It was during this election that I was fired at one night at Aghadoe, returning from Puck Fair at Killorghin. A rumour was started that it was the work of one of the tenants on Sir George Colthurst's Cork estates, and the Tralee correspondent of the Examiner telegraphed his belief in this, adding 'so repugnant are Kerry men to these dastardly outrages.'

They took to them as greedily as a duck to water in later times, as all the world knows; and in the light of subsequent events it is delightful to remember that the Freeman stated, 'All condemn this dastardly act, for Mr. Hussey is universally respected.'

It atoned for this lapse into truth by subsequently taking my name in vain hundreds of times in the bad periods that were ahead.

There had been a libel case between the Rev. Denis O'Donoghue, parish priest of Ardfert, and myself. The address of this cleric in proposing Mr. Blennerhasset at the nomination had annoyed those he assailed intensely. Up to that point I had been utterly indifferent, but after that I strained every nerve to defeat Father O'Donoghue's nominee.

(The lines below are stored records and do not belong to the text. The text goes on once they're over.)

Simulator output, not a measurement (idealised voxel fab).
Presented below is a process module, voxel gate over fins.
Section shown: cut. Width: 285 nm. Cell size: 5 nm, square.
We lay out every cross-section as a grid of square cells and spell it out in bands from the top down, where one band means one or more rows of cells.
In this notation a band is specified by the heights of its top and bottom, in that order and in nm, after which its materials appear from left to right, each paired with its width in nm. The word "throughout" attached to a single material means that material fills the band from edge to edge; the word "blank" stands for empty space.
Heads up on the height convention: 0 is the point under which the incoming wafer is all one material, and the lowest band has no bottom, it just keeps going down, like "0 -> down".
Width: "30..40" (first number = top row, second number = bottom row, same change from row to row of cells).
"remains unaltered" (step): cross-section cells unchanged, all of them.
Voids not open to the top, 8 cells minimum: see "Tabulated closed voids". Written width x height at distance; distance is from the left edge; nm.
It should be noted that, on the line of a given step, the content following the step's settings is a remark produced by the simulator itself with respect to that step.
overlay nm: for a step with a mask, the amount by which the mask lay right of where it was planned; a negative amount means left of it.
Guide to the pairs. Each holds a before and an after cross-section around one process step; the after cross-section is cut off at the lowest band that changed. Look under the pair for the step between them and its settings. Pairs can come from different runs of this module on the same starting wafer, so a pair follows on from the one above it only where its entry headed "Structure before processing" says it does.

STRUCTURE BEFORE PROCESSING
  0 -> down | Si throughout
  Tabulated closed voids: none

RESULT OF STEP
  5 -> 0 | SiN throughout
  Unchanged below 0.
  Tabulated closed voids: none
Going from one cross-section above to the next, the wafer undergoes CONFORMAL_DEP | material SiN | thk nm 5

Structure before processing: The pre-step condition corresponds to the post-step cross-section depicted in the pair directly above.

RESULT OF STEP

This is an extract from his speech at Ardfert:—

'Sam Hussey is a vulture with a broken beak, and he laid his voracious talons on the consciences of the voters. (Boos.) The ugly scowl of Sam Hussey came down upon them. He wanted to try the influence of his dark nature on the poor people. (Groans). Where was the legitimate influence of such a man? Was it in the white terror he diffused? Was it not the espionage, the network of spies with which he surrounded his lands? He denied that a man who managed property had for that reason a shadow of a shade of influence to justify him in asking a tenant for his vote. What had they to thank him for?'

A voice: 'Rack rents.'

'They knew the man from his boyhood, from his gossoonhood. He knew him when he began with a collop of sheep as his property in the world. (Laughter.) Long before he got God's mark on him. It was not the man's fault but his misfortune that he got no education. (Laughter.) He had in that parish schoolmasters who could teach him grammar for the next ten years. The man was in fact a Uriah Heep among Kerry landlords. (Cheers.)'

The result of this and other incentives to irritability was that the voters for Mr. Dease had to be escorted by troops and constabulary.

The sporting proclivities had already been shown over a race. In the County Club at Tralee there was an altercation between Mr. Sandes and a leading 'Deasite' as to the rival merits of a bay mare belonging to one and a chestnut horse owned by the other.